Raffäelli's unremitting artistic interest in Paris's suburbs, or banlieue, was manifested in reality by his move in 1878-9 to Asnières, a popular Parisian resort (and burgeoning industrial) town on the Seine.[viii] Here, and in the areas near Clichy and Levallois-Perret, Raffäelli was able to articulate and develop his own artistic theory, called caractérisme, which went beyond a literal description of nature to reveal the essential - and, for Raffäelli, beautiful - character of contemporary society and its individuals.[ix] In keeping with this artistic project, and the spirit of his earlier works, Raffäelli moved his focus from the more picturesque and elegant aspects of this region to the bleak landscape at its fringes, and to those men and women pushed out of the city of Paris during the process of "Haussmannization,"[x] who now lived as marginal figures amidst the spewing smokestacks. As he explained, "My subject is all Paris . . . I aim to paint the beauty of Paris as well as its wretchedness."[xi]
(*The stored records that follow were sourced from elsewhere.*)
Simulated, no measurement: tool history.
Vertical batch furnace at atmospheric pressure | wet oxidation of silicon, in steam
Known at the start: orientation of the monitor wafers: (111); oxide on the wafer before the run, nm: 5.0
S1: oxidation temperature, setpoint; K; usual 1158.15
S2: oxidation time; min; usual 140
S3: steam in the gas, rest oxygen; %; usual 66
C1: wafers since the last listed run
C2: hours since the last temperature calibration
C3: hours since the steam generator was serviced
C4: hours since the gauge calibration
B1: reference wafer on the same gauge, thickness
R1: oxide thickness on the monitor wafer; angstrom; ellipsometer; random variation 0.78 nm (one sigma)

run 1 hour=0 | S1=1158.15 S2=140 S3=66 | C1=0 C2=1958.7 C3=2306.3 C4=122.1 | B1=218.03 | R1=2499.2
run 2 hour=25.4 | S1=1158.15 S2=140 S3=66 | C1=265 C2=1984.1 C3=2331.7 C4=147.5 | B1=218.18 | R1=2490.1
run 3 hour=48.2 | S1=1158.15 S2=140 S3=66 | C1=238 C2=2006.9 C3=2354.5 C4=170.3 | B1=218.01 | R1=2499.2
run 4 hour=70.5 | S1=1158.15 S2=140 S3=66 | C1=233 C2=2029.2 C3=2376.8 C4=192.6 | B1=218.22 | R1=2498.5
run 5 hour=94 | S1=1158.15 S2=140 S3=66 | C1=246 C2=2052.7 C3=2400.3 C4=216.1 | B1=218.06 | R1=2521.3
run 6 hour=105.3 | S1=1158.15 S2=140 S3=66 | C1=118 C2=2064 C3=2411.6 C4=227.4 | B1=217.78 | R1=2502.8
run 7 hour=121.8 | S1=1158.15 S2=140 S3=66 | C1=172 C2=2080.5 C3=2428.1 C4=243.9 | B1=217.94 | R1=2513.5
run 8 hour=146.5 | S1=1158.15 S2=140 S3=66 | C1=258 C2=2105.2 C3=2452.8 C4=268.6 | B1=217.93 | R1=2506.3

In 1889, Raffäelli received the Chevalier of the Légion d'Honneur, and, in the same year, won a gold medal at the Exposition Universelle. This was also the year in which his illustrations for Les Types de Paris were published, marking the completion of his most ambitious project to date. (Promeneur et son Chien, currently in the inventory of Gallery 19c, reinterprets one of the characters in this important book, and offers a striking example of Raffäelli's archetypal style.) In 1906, in recognition of his continued achievements in an array of mediums, Raffäelli was awarded the Officier of the Légion d'Honneur. Though his relocation to a studio on the Rue de Courcelles in Paris in 1892 compelled a new direction in his art, with more colorful and light-hearted views of that city's reconfigured streets, squares, and parks, his commitment to the documentation of the urban environment - along with his popularity - did not wane.[xii] By 1912, after a series of one-man exhibitions in Boston, New York, Chicago, and Philadelphia, Raffäelli's name was as widely known in the United States as it was in France, and a number of his paintings could be found in American private collections and galleries. (Many of his works were in important museum collections in Europe by this time as well.) An innovator to the end, Raffäelli invented several new devices and techniques during his lifetime, including the batonnet Raffäelli (an oil stick with qualities somewhere between an oil and a pastel), a unique five-plate printing process that made use of drypoint hatching rather than aquatint or wash, and a novel series of colored prints inspired by Japanese wood engravings, adapted for the Western market.[xiii]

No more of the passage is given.